Ask The Chef
Will the Right Rice Please Stand Up?
Can't decide which rice to use for what purpose? No wonder, considering that there are more than 40,000 varieties of rice worldwide. Here's a quick guide to commonly available types of rice.
Arborio is a plump-grained rice that is translucent in color with a white dot at the center of the grain. It's classified as a medium-grain rice in the United States, although elsewhere it's considered a short-grain rice. Arborio is most often used in cooking risotto. This rice develops a creamy texture and maintains a degree of chewiness even when fully cooked.
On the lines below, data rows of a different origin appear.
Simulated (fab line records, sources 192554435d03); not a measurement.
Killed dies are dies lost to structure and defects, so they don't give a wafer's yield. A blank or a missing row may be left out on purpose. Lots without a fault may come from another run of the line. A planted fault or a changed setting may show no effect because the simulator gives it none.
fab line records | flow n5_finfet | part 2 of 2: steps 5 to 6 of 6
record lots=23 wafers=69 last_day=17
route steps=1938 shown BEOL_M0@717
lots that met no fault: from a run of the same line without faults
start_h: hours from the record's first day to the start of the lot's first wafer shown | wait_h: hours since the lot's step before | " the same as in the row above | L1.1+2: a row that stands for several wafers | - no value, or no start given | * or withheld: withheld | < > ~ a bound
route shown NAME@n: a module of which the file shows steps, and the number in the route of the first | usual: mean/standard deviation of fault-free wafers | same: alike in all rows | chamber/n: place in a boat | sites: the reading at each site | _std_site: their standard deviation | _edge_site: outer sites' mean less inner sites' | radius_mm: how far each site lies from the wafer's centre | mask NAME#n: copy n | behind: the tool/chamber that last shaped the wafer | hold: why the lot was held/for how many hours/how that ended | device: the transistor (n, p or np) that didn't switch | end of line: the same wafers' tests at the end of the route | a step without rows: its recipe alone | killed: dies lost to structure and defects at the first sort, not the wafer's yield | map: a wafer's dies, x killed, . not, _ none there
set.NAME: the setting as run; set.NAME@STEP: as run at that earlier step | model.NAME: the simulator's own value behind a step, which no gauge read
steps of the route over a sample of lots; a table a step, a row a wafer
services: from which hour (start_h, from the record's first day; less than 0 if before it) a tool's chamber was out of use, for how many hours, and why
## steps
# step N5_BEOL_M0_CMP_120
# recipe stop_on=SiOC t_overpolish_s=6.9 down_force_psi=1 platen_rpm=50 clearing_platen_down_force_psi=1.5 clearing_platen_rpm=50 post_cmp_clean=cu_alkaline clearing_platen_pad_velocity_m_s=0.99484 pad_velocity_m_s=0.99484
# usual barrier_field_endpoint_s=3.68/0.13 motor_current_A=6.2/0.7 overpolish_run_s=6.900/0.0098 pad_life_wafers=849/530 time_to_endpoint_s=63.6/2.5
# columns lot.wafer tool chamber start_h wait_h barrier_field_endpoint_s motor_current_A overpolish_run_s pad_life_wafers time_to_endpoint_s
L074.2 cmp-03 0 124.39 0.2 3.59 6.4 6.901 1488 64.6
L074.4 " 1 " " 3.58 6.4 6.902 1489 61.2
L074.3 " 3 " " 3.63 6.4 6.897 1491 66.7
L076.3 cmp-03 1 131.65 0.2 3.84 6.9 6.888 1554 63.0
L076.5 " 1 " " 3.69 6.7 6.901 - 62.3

Aromatic types of rice have a natural aroma and flavor similar to that of popcorn or roasted nuts. The most common aromatic rice in the US include basmati, jasmine and della.
Basmati only swells lengthwise when cooked, resulting in long, thin grains. It cooks up dry and is therefore useful in pilafs or other mixtures where separate grains are desired.
The least processed form of rice, brown rice, has the outer hull removed but still retains the bran layers that give it color and a nutty flavor. Brown rice has a longer cooking time than white rice, is chewier, and has up to three times more fiber, vitamin E, and magnesium than white rice. Quick-cooking brown rice can now be found in some grocery stores. Brown rice can be used interchangeably for white rice in most recipes.
Long-grain rice cooks up soft and moist. These long, slender kernels are four to five times longer than their width. The grains cook up separate, light and fluffy, making it ideal for use in recipes that require texture. Long-grain rice is the most popular rice in the U.S. and Canada. This rice has been milled to remove the bran, is cooked and then dehydrated before packaging. Highly processed, it is more porous, so that boiling water penetrates the grains in a shorter time making it easy to cook with.
The almost round kernels of short-grain rice cook up soft and tend to cling together. Short-grain rice is used in Japanese, Taiwanese, and some Chinese dishes and is often referred to as sticky rice.
Wild rice is actually not a rice, but the seed of a wild grass. Its chewy texture and smoky flavor make wild rice ideal for pilafs, stuffing's, and salads.